On November 7, 2016, the Oracle-NetSuite acquisition, which was first announced back in August, came to a close with a final cost of $9.3 billion. A more comprehensive look into the acquisition’s history can be found on NetSuite’s website.

In an email sent to NetSuite partners and customers jointly from NetSuite CEO Zach Nelson, founder and CTO Evan Goldberg, and president at COO Jim McGeever, the company wrote, “This transaction accelerates NetSuite’s mission of helping our customers succeed. Gaining access to Oracle’s tremendous resources and powerful technology stack makes this combination a winner for our customers. NetSuite expects to utilize Oracle’s global scale and reach to accelerate the availability of our solutions in more industries and more countries.”

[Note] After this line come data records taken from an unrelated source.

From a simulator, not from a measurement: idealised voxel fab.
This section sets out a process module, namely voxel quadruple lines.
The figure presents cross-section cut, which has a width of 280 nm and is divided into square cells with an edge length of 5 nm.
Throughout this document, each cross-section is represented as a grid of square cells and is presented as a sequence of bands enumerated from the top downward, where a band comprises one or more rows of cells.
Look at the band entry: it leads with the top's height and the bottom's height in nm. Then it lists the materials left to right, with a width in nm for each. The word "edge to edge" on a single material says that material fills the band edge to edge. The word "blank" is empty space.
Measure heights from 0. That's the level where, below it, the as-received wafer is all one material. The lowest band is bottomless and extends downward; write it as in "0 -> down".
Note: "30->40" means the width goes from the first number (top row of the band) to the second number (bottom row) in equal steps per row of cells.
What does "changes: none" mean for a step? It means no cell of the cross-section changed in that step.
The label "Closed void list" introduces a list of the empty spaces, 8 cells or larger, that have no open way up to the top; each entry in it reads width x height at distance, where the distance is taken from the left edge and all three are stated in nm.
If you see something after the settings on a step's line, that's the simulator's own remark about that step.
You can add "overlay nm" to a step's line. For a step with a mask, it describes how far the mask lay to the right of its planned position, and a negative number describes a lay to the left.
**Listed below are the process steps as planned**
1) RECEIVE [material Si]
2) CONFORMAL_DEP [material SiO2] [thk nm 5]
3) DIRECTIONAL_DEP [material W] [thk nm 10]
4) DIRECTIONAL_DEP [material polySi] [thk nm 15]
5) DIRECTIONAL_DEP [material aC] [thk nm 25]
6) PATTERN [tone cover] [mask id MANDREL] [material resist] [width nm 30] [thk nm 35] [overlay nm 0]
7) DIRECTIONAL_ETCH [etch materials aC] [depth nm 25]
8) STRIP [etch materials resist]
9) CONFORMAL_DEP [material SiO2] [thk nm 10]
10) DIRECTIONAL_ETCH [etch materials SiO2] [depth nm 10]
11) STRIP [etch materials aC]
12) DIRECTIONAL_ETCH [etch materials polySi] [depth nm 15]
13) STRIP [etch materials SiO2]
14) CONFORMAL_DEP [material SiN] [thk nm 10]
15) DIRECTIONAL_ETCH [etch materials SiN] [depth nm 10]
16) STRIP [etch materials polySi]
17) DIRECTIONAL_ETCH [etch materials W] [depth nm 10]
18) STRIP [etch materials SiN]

The email continued: “Oracle is committed to protecting and enhancing customer investments in NetSuite solutions and Oracle plans to invest heavily in both products — engineering and distribution. … As we work with Oracle, we are 100% committed to keeping NetSuite innovative and nimble, with our top priority to ensure a seamless experience for all of our clients and partners.”

The Oracle-NetSuite relationship is much longer than these recent press releases and emails might suggest. Evan Goldberg founded NetSuite back in 1998, after spending eight years with Oracle as a vice president, where he, according to his executive biography, was “involved in a variety of projects, all focused on making powerful database technology more accessible to users.”

On top of that, Larry Ellison owns 40 percent of NetSuite shares, so it seems a little bit like a grand plan to send Evan off to build NetSuite as an independent company, with the plan to pull it back once it was robust and sustainable.

That said, the move to acquire NetSuite wasn’t particularly easy for Oracle and Larry Ellison. He was supposed to be able to close the deal without a problem, but institutional shareholders thought the deal wasn’t good enough. After a lot of back in forth, it turned out that the opposition force didn’t have the votes necessary to stop the purchase. Ellison’s primed to make roughly $3.5 billion on it deal. Insiders might remember that Marc Benioff, the current CEO of Salesforce, also once worked at Oracle, much like Evan Goldberg—could that be an acquisition in the making?

Speculation aside, we’re incredibly excited for this new phase of NetSuite. We truly believe that Oracle bought NetSuite for NetSuite, not as an “acquihire” to move NetSuite’s talent to a different platform. Oracle will invest and escalate investment to help continue NetSuite’s position as the No. 1 cloud-based ERP system. Oracle financing could launch the platform to new heights, and help it enter markets that NetSuite isn’t strong on right now.

For example, we’ve had clients talk to us about the Defence Contract Audit Agency (DCAA), which defines regulations that defence contractors need to comply. It’s remarkably complex work, and with Oracle’s investment, we think it’s well within NetSuite’s capability.

For Bi101 and our customers, it means additional Oracle functionality, and a more well-rounded total solution. We’re excited. It’s time for the next generation of making businesses stronger through the cloud.